North Korea has banned the French photographer Eric Lafforgue, who in recent years had captured some of the most remarkably unfiltered images of North Korea not taken from outer space. At Business Insider, Lafforgue explains how a group of North Korean sympathizers from Spain ratted him out over a careless comment about their Kim Jong-Il t-shirts (really!), which shows you how freely some citizens of liberal societies imbibe the local quisling culture in the name of solidarity.
As with so much “engagement” with North Korea, we are left asking, “Who changed who?” Lafforgue, who refused to be changed, eventually wore out his welcome, while the obedient Associated Press remains. It doesn’t suggest that North Korea is ready to open itself to the world.
Lafforgue’s work is admired by North Korea watchers of diverse persuasions. Fortunately, he leaves an extensive body of wonderful work, which is sampled — along with Lafforgue’s commentary — at The Daily Mail and elsewhere, and at his Flickr page. In the Daily Mail, Lafforgue describes his struggles with his minders to capture just about every image shown. It’s often unclear how Lafforgue managed to get his pictures anyway, and we’re left with the impression that after he was denied permission, he still found a way.
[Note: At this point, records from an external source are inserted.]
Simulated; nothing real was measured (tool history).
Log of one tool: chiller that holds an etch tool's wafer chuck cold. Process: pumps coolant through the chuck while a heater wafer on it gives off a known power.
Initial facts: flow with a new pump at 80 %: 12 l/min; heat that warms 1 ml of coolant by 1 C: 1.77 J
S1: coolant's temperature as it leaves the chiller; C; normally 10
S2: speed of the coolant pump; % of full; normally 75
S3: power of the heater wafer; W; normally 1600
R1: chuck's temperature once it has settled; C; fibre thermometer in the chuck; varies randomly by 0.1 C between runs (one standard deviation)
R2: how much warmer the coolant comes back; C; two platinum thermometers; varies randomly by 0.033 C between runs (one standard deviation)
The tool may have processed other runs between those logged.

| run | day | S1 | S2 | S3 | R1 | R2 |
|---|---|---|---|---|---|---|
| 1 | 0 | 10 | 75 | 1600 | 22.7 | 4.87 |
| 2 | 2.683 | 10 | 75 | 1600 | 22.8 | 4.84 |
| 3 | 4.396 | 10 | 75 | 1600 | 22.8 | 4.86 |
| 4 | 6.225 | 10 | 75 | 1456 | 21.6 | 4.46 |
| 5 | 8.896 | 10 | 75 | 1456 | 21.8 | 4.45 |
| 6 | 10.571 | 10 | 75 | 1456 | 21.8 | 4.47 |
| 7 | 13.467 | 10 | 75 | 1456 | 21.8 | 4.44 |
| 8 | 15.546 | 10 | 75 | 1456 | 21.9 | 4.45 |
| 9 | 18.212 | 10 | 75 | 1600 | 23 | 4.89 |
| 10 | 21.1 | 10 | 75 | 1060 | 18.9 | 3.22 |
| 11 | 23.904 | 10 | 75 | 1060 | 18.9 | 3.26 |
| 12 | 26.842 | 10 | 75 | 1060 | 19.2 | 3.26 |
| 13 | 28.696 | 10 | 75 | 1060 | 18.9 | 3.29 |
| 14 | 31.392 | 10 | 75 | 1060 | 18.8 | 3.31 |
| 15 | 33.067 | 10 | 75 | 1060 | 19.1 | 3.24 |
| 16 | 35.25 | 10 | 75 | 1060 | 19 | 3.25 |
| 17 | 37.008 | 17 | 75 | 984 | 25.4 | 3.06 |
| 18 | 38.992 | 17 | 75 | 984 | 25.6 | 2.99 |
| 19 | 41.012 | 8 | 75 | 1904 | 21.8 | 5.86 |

Because Lafforgue tried so hard to reflect life in North Korea as he found it, both those who are sympathetic and those who are hostile to the regime both found degrees of validation in his imagery. From my decidedly hostile perspective, I suspect that Lafforgue’s images of high-songbun regimentation and low-songbun poverty both reflect reality — two separate and unequal realities. We are most often shown images of North Korea as a militarized and regimented society. To Lafforgue, this was a facade, a cliché to be disproven:
“I was disappointed as I think I tried to show more than just the clichés you hear about this country,” says Lafforgue of his travel ban. “I was trying to speak to people, let them talk, show they are not robots and that they have families and a lot of culture.”
“I tried to document North Korea in the same way I would any other country in the world, but for them to accept it, you really need to follow their rules and for me, some of those rules just weren’t acceptable.”
Occasionally, I’ve seen commenters attribute that cliché to hard-liners in America, although it would be more accurate to attribute it to the regime itself, with a generous assist from lazy journalists who broadcast it, often without questioning it. The reality of The Other North Korea that Lafforgue also showed us seems closer to 14th Century feudalism than 1930s Moscow or Berlin.
Breaking through that facade may be the most useful service Lafforgue did for us. He did it by breaking through North Korea’s widening class barriers, which are themselves reflected in a wide gap between standards of living in Pyongyang and everywhere else.
Lafforgue’s images from inside the invisible dome surrounding Pyongyang often have the most artistic merit, although most of those images, or the events they portray, are too staged to have much analytical value.
But it’s when Lafforgue ventured outside the dome that he did his most interesting work. I end up marveling at how much he got away with, and regretting that Pyongyang decided to close the revealing window he opened. I’ve long asked myself the same question about the extraordinary work of Kernbeisser, aka Moravius, who exceeds even Lafforgue in his ability to show North Korea’s gritty side. However they did it, Lafforgue or Kernbeisser have told us far more about North Korea than photographers who work for more established news services.